Trouble understanding why ProxySQL sends queries to servers it cannot connect to

1,655 views
Skip to first unread message

dan.j...@sproutsocial.com

unread,
Mar 22, 2017, 9:38:03 AM3/22/17
to proxysql
Howdy,

I have a simple vagrant setup with a single master and a couple of read replicas.  When I turn off one of the read replicas, I see it's status set to "SHUNNED" in runtime_mysql_servers.  This is what I expect to happen.  I also see entries like the following in monitor.mysql_server_connect_log

mysql> select * from monitor.mysql_server_connect_log where hostname='192.168.33.102' LIMIT 1;
+----------------+------+------------------+-------------------------+--------------------------------------------------------------------------------------------------------+
| hostname       | port | time_start_us    | connect_success_time_us | connect_error                                                                                          |
+----------------+------+------------------+-------------------------+--------------------------------------------------------------------------------------------------------+
| 192.168.33.102 | 3306 | 1490189043197151 | 0                       | Lost connection to MySQL server at 'handshake: reading inital communication packet', system error: 107 |
+----------------+------+------------------+-------------------------+--------------------------------------------------------------------------------------------------------+
1 row in set (0.00 sec)

This clearly indicates that the server cannot be connected to.  Sometimes if I query the actual backend through ProxySQL, the instance will change from "SHUNNED" to "ONLINE" and the query will time out.

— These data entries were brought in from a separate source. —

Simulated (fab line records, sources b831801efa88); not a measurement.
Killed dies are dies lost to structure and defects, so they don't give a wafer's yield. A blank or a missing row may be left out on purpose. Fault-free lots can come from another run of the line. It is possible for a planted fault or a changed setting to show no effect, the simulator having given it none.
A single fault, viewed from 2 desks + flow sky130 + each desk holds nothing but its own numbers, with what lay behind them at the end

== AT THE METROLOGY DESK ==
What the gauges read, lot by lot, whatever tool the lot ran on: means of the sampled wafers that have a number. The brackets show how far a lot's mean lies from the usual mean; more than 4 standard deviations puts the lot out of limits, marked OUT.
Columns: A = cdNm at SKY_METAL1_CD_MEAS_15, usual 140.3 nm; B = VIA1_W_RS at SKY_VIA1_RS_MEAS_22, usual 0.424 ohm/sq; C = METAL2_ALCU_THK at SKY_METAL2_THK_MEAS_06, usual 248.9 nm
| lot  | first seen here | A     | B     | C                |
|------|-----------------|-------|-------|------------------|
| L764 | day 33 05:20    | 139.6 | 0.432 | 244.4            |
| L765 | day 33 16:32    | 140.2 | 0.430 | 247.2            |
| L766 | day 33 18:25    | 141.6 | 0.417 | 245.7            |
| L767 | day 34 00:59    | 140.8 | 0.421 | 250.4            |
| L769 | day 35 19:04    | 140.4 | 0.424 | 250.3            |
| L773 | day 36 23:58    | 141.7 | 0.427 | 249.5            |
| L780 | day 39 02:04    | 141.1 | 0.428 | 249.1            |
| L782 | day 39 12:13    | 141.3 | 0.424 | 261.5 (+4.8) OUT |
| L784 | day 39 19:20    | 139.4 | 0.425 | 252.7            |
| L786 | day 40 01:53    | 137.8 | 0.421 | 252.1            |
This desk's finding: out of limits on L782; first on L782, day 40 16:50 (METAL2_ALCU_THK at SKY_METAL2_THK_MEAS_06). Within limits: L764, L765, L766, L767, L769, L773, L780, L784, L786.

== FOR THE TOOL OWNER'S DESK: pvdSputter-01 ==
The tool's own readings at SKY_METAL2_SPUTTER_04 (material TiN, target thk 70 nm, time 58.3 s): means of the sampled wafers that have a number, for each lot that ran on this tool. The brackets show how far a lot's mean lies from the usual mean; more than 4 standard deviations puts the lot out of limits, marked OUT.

mysql> select count(*) from employees;
ERROR 9001 (HY000): Max connect timeout reached while reaching hostgroup 1 after 6733ms

Why is ProxySQL ever trying to send queries to a server that it cannot connect to?  Is there some variable I need to change to prevent this from occurring? 

Thanks! 

Dan

René Cannaò

unread,
Mar 23, 2017, 6:10:24 AM3/23/17
to proxysql
I forgot to copy the mailing list.

---------- Forwarded message ----------
From: René Cannaò <rene....@gmail.com>
Date: 23 March 2017 at 03:09
Subject: Re: Trouble understanding why ProxySQL sends queries to servers it cannot connect to
To: dan.j...@sproutsocial.com


Hi Dan,

In ProxySQL there are two modules that take care of the status of the backends:
* Hostgroup Manager
* Monitor

Let's discuss about Monitor on a later stage, and let's analyze just the Hostgroup Manager.

The Hostgroup Manager is responsible for managing the connection pool, and is able to detect a faulty backend while running queries.
If a backend generates too many errors, it is shunned for some time (10 seconds by default).
After this time passes, it is flagged again as ONLINE, that means it will try again to connect to it (this specifically answer your question).
Simplifying, the Hostgroup Manager:
* shuns a node when it generates errors
* brings it back online after some time

The Hostgroup Manager doesn't perform any background health check: it doesn't really need to, because is able to detect failures in real time.
Although, background check is performed by the Monitor.
If the Monitor detects that a node is down, it informs the Hostgroup Manager to shun it and immediately kill all the connections.
Monitor will never inform the Hostgroup Manager that a node is healthy.
That add some information to your question: Hostgroup Manager is the only responsible to bring a node online: it tries to communicate with it.

It is interesting to understand why Monitor exists, if Hostgroup Manager is the main module that shun and re-enable a node.
Hostgroup Manager can detect if a connection is broken most of the time, but there is one exception to this: if a query is sent to an already established connection and a network issue happens while running the query, proxysql doesn't know if the backend is still processing the query or if there is an network issue.
This is  why Monitor check the status of the backends with its own intervals and timeouts, and if pings are failing will inform the Hostgroup Manager that something is wrong with the backend and that all connections should be terminated immediately.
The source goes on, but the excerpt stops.